Following our analysis of the stability of fixed points in the system, we now shift our focus to the presence of attractors. In a system of differential equations, an attractor is defined as a set of states or trajectories that the system tends to converge towards over time, regardless of its initial conditions. Fixed points can also serve as attractors in a system. At \(p=0.25\), we observe an attractor with coordinates \(\{x_{i}, x_{j}\}=(0.62,0.62)\). Similarly, at \(p=0.50\) and \(p=0.75\), we have attractors with coordinates \(\{x_{i}, x_{j}\}=(0.55,0.55)\) and \(\{x_{i}, x_{j}\}=(0.37,0.37)\), respectively. At \(p=1\), we observe \(\{x_{i}, x_{j}\}=(0.03,0.03)\).

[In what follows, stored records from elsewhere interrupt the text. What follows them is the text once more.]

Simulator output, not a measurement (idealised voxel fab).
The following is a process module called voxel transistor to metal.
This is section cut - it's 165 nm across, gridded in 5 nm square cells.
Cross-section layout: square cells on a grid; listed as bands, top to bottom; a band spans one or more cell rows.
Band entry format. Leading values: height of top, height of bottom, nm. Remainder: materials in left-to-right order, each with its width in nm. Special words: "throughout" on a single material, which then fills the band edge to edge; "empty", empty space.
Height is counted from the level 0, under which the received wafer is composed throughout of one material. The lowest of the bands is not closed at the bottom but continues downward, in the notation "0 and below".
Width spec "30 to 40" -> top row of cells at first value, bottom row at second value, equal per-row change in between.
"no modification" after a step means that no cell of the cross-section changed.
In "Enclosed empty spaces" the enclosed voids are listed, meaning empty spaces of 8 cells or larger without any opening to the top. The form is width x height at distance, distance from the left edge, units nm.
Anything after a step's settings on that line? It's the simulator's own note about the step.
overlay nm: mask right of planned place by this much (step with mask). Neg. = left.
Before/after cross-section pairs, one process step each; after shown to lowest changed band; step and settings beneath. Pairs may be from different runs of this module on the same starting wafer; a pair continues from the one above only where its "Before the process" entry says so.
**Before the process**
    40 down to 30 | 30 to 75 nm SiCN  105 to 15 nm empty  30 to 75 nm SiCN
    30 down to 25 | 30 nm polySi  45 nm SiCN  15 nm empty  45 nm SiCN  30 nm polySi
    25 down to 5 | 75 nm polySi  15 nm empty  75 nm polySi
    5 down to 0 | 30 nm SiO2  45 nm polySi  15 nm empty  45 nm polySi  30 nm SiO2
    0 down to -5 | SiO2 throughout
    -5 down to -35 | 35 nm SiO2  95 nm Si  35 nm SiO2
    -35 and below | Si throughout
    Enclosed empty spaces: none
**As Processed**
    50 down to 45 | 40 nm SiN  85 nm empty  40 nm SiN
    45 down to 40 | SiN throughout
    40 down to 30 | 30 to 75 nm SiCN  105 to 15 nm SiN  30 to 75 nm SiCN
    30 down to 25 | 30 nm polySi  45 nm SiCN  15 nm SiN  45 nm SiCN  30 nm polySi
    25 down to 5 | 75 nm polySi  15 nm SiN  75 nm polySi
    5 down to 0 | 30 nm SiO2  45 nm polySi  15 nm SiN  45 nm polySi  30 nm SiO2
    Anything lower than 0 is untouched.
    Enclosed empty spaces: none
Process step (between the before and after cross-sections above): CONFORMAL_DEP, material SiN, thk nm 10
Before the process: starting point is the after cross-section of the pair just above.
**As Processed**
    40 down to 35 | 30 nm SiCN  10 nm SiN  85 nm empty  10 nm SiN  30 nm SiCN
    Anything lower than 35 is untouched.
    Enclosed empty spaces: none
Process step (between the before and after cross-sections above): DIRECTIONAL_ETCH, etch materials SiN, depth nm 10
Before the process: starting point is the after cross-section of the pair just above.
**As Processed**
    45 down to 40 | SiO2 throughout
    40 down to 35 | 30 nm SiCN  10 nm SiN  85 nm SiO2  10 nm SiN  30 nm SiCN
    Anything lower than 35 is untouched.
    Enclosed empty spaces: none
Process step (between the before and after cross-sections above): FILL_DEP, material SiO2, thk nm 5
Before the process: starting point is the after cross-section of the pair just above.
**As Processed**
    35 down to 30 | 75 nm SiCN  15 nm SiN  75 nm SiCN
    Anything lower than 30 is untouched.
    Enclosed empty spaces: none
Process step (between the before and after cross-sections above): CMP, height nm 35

A key observation is that the population dynamics system typically approaches the interior equilibrium in situations where there is uncertainty about encountering a cooperator. The interior equilibrium approaches zero as p approaches one. The system as a whole exhibits attraction towards a stable attractor point. Nevertheless, when players are guaranteed to interact with cooperators, thereby incentivizing free-riding behavior, only the corner equilibrium attracts the system. This leads to both player populations competing against each other, ultimately resulting in the extinction of one or both populations. \(\square \)

Appendix E

Proof of Proposition 5

The stability conditions of the system were investigated by analyzing its fixed points, while assuming a value of \(\delta =0.5\). We recall that the mutation is considered to occur for sure. The Jacobian matrix was utilized for this purpose. We solved the differential equations \(\dot{E}(p)=\{x_{i}, x_{j}\}\) and obtained the values of the fixed points as \(x_{i}^{\star }=\{0, \frac{-x_{j}+5px_{j}-5p^{2}x_{j}-5px_{j}^{2}+5p^{2}x_{j}^{2}+10p^{2}x_{j}^{100}-10{p^2}x_{j}^{101}}{5p(2x_{j}-3)(1-x_{j}^{99}+px_{j}^{99})}\}\) and \(x_{j}^{\star }=\{0, \frac{-x_{i}+5px_{i}-5p^{2}x_{i}-5px_{i}^{2}+5p^{2}x_{i}^{2}+10p^{2}x_{i}^{100}-10{p^2}x_{i}^{101}}{5p(2x_{i}-3)(1-x_{i}^{99}+px_{i}^{99})}\}\). Our analysis indicated that the system possesses an unstable corner equilibrium, for the eigenvalues of the Jacobian matrix were positive. When a fixed point is unstable, it means that small perturbations from the fixed point will cause the system to move away from the fixed point rather than converge to it. In out case, the unstable fixed point is a source, such that the system exhibits a behavior similar to that of a repeller: trajectories diverge away from the fixed point in all directions.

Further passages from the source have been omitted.